Line managers are the key to determine how engaged staff are at work, according to the 2015 engagement: how British business measures up survey.
Almost all highly engaged staff have a manager who cares about them (98 per cent), have someone who encourages their development (97 per cent), and have opportunities to learn and grow (98 per cent).
The study, commissioned by incentive and reward experts Red Letter Days for Business, explores employee engagement levels and how these correlate to key workplace practices.
Bill Alexander, CEO of Red Letter Days for Business says, ‘UK productivity is static and stands at nearly 20 per cent below the average for G7 countries. I believe the government is missing a low-cost trick to solve the issue – employee engagement.

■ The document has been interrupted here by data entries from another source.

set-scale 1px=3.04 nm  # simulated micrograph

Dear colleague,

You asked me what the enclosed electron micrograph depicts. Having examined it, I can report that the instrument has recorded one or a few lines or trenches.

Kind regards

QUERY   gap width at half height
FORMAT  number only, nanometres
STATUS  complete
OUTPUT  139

‘It’s clear a small level of investment into correct training for managers to develop and encourage their staff will have a positive impact not just on engagement, but on productivity too.’
The research shows that managers who elicit highest engagement from staff encourage their development, let staff get on with their job, give staff opportunities to grow, and listen to opinions.
Praising staff and recognising good performance, as well as giving staff regular training, are also valued highly.
The research also reveals a high correlation between high engagement and believing your job is an important contributor to the purpose of your company (63 per cent), having someone who encourages your development (97 per cent), having colleagues who are committed to quality work (57 per cent), and being able to do your best every day (56 per cent).
Alexander continues, “Too many businesses aren’t succeeding on engagement because they’re following a textbook approach. Companies getting it right are doing elements outside of the textbook; they’re adding colour to their employee campaigns and enriching their lives – in fact, they’re making their employees’ lives better.
‘These companies support staff to master skills inside and outside of work, implement staff ideas and reward staff with prizes they wouldn’tget to do every day.’
While 80 per cent of highly engaged staff received some form of reward or recognition for work well done, just 35 per cent of those who have no engagement at work receive such treats.
Just 18 per cent of all British employees received a verbal thank you from their manager in the last 12 months.
‘Small businesses should not shy away from reward and recognition programmes due to budget. A reward can be as simple as a verbal thank you and certificate to say well done. It’s surprising how impactful a face-to-face thank you can be,’ says Alexander.